Every day, I see fantastic things posted to my tumblr. Wonderful art work with cute stories; doodles that may have taken the artists minutes or years and stories written so well my heart aches. I see those posts start with such a tiny amount of notes and then they get reblogged and shared and liked and I soon see the same post shared from a variety of the blogs I follow. The blogs I follow apparently have hundreds or even thousands of followers and all those people like and share the posts, which generate more interest for the original post.

Cognitively, I acknowledge it takes years to develop followings and to garner support for your online presence. I know that you have to consistently post content readers want to see. You have to interact with the people who follow you and encourage them to feel like part of the story.

While I know all of this, I still feel unpleasant thoughts and feelings when I post creative things which I’ve drawn, colored, or written, things that move my heart and mean something to me, things I’ve invested pieces of my heart and soul in, only to have these things with so much of my heart ignored in the void of the internet. I know that if I posted more consistently and if I posted more viable content that I would have a larger following and might even have people who would share some of my soul when I post it for the void. I also know that people are uncomfortable being the first one to “like” something or the first one to “reblog” something. People are worried about how their own followers will view the content of their blogs and they don’t want to be seen as someone who is supporting the unknown. People like being a part of the band wagon – they like feeling as though they are not the only ones who found that art work moving or that cat video hilarious.

But I continue to post those things which matter to me because they matter to me. And I guess this is just my way of keeping track of my own life anyway. I post for me, to keep a record and make sure I’m making progress in my life. It matters to me and that should be enough.

The truth about art is that it’s mostly a solitary pursuit and it’s really easy to feel isolated and alone and as though nothing I say or do matters. It’s really easy to listen to the poison in my head that says my feelings, thoughts, and opinions have no value. It’s a struggle every day to tell the stupid negativity in my head to shut the hell up. Sometimes, I’m strong enough to defeat the negativity in my head, sometimes, I don’t have the energy to do anything other than let it drone on, and sometimes, I am so exhausted that I find myself believing all the horrible things those negative thoughts say. Maybe what I have to say isn’t important. Maybe what I have to say evokes no emotions in others.

So it goes.

And here’s my very own example of art that means something to me but is unlikely to ever be seen by someone who has any sort of emotion because of my words.
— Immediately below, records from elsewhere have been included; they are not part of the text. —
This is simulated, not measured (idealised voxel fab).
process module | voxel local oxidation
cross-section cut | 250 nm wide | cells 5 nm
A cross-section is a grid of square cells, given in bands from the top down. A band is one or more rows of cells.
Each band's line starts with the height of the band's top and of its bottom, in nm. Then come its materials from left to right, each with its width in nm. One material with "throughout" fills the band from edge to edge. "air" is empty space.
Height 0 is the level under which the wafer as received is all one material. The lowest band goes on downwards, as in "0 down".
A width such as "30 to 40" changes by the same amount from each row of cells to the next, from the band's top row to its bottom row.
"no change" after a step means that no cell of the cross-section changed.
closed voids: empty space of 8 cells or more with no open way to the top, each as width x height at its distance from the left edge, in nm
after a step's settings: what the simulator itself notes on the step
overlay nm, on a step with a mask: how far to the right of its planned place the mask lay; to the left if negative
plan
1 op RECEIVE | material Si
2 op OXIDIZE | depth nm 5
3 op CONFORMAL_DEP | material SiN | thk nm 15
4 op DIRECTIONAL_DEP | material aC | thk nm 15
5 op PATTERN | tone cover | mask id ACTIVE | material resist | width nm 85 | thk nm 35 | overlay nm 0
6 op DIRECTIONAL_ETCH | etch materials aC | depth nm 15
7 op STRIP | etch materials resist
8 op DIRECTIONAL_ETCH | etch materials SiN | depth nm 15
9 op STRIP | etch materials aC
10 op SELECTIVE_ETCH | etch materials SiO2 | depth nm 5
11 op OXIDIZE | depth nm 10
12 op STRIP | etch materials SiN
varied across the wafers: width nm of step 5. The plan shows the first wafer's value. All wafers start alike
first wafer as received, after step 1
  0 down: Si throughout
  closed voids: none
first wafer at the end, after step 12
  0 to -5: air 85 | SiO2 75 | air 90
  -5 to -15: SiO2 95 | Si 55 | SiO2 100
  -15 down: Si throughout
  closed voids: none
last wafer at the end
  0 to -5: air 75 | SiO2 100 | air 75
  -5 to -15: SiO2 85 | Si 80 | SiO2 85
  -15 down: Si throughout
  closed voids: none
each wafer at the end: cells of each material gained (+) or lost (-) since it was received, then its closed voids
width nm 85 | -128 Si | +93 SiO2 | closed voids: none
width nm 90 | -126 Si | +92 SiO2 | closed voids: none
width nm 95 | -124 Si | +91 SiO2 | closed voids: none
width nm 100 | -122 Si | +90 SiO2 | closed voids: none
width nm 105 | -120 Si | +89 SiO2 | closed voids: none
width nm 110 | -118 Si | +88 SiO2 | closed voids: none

20171202: A letter to someone who I miss with all my heart. [text reads: What would I say to you if you would listen to me right now or read the words I write? Would I tell you the same things I say out loud a thousand times a day to my empty life and my empty apartment? About how sorry I am for what happened, about how I know what I did was wrong, about how much I’ve changed and grown because of you? Would I tell you how much I love you and how much I miss you? Would I tell you the positive things in my life, the multitude of days working on technique and actually becoming a better rock climber? Would I tell you about all the times I laughed, wishing every time you were laughing with me? Would I show you the novels I’ve written in your absence about our make-believe adventures in space and how much I wish you were here so we could make graphic novels together? Would I try and express my understanding about being neurodivergent; depression anxiety, mood and attention disorders, and how to be supportive? Would I try and tell you about the people I’ve met online and how I’ve tried to help? Would I turn on the rainy day slow dance playlist I made and ask you dance? Would I tell you about my daydreams of us sharing a life together and how it’s the quiet days of you drawing and me writing which always make me smile? Would I tell you how I wish every night your life is filled with laughter, love, friends, family, joy, and happiness? Would I tell you how hope is the driving force in my life; the hope that someday, you’ll give us another chance?]

I guess what I’ll say at the end of this is that when you see art work you like or when something moves you, let the artist know. If you cried at the end of a novel because of the character, let the author know. Creative art in any capacity is usually created by an artist or a writer or a dancer or a musician who feels like nothing they do matters and they wonder every day if they should just quit and hire themselves out as a professional poisonous fungus taste tester. Art is a part of the heart and soul; it’s what makes everything worthwhile.

If you’re an artist in any capacity, continue making your work. Continue creating those fantastic works. Continue practicing your craft and getting better. Share the things you feel motivated to share and ask for commissions for those things which others ask of you. I believe in you and your work matters 🙂

Oh, and don’t steal other people’s work and pass it off as your own because that’s a total dickhead thing to do. If you like an artist’s work, support them and try to make it so they aren’t starving to death in a cardboard box under a sewer drain in the winter. If they starve to death, they won’t be able to make more fantastic content for you.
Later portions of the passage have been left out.